Stafford Municipal School District administrators denounced an unauthorized campaign flier they say was posted on district property and endorsed three candidates for the election that ended last Saturday.
Superintendent Robert Bostic said the flier, which endorsed A.J. Honore for Stafford mayor, Auturo Jackson for city council and Alicia Lacy-Castille for the school board, contained school district letterhead but was not authorized by the district. The flier said it came from “ShaMekka Ludd (Pratt-Simmons),” a former school board member who resigned in 2012, and it may have been distributed to members of the community leading up to the election.
It is unclear if Pratt-Simmons, who could not be reached for comment, had anything to do with it.
“It’s illegal, and we don’t do it,” Bostic said of endorsing political candidates. “We don’t do that kind of work.”
Two of the endorsed candidates said they were not responsible for the flier, which encouraged recipients to take advantage of the early voting period from April 22-30.
Stafford City Councilman Cecil Willis said he had several Stafford residents contact him after receiving fliers.
“Nobody from my campaign has had any communication with that person,” said Honore, who lost to longtime Stafford Mayor Leonard Scarcella. “When I got the call, it was as much a surprise to me as anybody.”
Jackson, who is preparing for a runoff election, said much the same.
“I had no knowledge of the incident, nor do I condone the misuse or inappropriate use of materials, people, or resources,” he said. “Unfortunately, during this election cycle, we have had instances where individuals haven’t used the best judgement in an effort to help candidates and campaigns. Some of those incidents are still being reviewed and addressed. It’s time for the Stafford community to come together and move forward.”
Bostic said he first learned of the flier through a text message he received the morning of April 24.
“We’ve always had small hints of candidate vs. candidate before, where they’ll try to use information from a previous election for something, but this is the first time it has really gotten the school district and school board involved,” he said.
Bostic, who began serving as superintendent during the 2014-15 school year, said the unauthorized use of the school district’s logo was unprecedented since his tenure began. School board president Chris Caldwell, who came on board the same year as Bostic, echoed the sentiment.
“It’s the very first time where someone has knowingly, willingly and intentionally misused and misaligned our logos and insignias,” Caldwell said. “I’ve never seen it to this extent.”

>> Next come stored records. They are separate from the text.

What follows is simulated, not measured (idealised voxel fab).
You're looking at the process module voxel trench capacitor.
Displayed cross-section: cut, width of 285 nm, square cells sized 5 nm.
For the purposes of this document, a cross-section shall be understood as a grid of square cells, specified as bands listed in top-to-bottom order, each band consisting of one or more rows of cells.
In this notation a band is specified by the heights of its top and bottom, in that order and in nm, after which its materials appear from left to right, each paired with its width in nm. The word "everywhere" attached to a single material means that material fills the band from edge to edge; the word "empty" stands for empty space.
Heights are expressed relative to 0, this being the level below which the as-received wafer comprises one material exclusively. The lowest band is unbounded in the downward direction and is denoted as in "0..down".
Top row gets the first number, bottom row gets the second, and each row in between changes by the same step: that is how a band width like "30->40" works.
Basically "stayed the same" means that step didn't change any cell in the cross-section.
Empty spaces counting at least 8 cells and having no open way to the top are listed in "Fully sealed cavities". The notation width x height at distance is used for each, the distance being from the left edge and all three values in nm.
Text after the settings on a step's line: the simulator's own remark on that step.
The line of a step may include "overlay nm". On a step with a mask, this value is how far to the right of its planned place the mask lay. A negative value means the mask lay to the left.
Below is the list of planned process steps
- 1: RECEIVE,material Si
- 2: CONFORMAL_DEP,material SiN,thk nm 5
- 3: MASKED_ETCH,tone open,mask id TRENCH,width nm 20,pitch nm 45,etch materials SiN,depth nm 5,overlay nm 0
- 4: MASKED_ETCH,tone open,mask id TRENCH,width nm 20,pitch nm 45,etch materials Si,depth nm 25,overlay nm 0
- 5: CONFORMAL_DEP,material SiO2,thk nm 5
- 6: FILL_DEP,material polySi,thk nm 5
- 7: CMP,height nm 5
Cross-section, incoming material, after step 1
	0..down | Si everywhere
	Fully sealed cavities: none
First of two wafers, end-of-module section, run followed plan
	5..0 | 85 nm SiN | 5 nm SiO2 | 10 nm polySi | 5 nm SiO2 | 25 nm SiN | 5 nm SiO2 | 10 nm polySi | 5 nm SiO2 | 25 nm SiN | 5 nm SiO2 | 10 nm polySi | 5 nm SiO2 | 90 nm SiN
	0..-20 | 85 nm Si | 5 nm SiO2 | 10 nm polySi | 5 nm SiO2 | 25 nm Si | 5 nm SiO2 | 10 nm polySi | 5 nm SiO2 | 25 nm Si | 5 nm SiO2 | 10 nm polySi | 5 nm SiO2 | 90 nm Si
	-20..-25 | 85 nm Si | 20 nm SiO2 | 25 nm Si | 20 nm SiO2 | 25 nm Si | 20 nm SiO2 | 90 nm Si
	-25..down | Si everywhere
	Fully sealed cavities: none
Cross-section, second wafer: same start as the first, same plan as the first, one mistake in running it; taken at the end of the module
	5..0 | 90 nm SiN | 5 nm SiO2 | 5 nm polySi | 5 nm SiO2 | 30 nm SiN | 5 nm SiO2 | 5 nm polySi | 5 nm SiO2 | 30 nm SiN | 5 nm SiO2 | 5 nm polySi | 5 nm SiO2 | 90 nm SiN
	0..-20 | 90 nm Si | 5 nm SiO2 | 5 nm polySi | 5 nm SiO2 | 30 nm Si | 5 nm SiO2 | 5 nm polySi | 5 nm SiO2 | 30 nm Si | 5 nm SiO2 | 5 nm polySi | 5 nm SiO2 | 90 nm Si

Before the election, Bostic said the district posted notices about the unauthorized flier on its website, the city’s website and even the mayor’s office website. They addressed the subject on the district’s social media pages as well. Some community members still approached the board thinking the district was aligned with or against certain candidates.
“We want there to be no question as to where we stand, how we stand, and why we stand,” Caldwell said.